Yesterday, the NFL handed down a one-year suspension to Cleveland Browns wide receiver Josh Gordon (see this Inquisitr article) for violating the league’s drug policy (for the third time, it should be noted). You heard that right: a one-year suspension. For smoking pot.
Let’s be clear about something from the outset: I am in no way defending Josh Gordon. He made his bed, and he will have to lie in it. After all, he’d had two previous offenses, and the punishments get collectively worse for each offense; he knew it was coming. And, he committed to the NFL’s drug policy when he signed his contract.
The problem is, that policy is stupid. It makes the NFL look like prudish church ladies; it arbitrarily and capriciously hands out punishments for victimless “crimes” that are often harsher than those given to players who commit crimes with actual victims; and it turns good players (and good men) into criminals.

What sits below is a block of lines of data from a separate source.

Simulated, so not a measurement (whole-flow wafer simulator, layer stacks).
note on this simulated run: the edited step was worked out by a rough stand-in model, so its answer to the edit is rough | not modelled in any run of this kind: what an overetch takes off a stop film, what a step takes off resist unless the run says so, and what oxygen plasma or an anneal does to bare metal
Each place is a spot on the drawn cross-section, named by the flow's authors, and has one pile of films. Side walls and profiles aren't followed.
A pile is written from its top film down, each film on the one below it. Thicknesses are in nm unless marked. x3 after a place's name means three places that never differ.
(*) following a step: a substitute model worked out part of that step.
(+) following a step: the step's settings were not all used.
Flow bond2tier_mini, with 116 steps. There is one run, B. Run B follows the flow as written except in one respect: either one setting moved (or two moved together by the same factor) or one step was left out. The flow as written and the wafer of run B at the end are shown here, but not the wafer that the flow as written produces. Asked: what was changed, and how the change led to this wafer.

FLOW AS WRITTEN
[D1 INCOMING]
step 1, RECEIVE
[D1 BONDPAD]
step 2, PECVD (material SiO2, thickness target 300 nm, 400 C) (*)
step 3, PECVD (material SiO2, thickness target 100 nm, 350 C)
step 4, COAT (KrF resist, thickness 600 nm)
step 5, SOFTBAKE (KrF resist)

The current NFL Substance Policy wasn’t imposed unilaterally by NFL officials – the NFL Players Association (the players’ union) agreed to it as part of their collective bargaining agreement. The text of the policy, which can be found here, reads, in part:
“Substance abuse can lead to on-the-field injuries, to alienation of the fans, to diminished job performance, and to personal hardship. The deaths of several NFL players have demonstrated the potentially tragic consequences of substance abuse. NFL players should not by their conduct suggest that substance abuse is either acceptable or safe.”
As far as crack, cocaine, meth, opiates, and such are concerned, the NFL may have a point. Those drugs are axiomatically dangerous and addicting, although a player who uses those drugs victimizes only himself. But as of this post, the number of marijuana deaths in recorded human history is exactly zero.
It could be that the NFL is so concerned about player safety that it has chosen to police what its players do off-the-field and in private. Or perhaps an organization whose largest sponsors include beer manufacturers doesn’t want to be seen as tolerating a competing product. Most likely, the NFL is simply trying to cultivate an image: the image that its players are all noble sportsmen who represent the best ideals of fair play on the field, and good citizenship off the field.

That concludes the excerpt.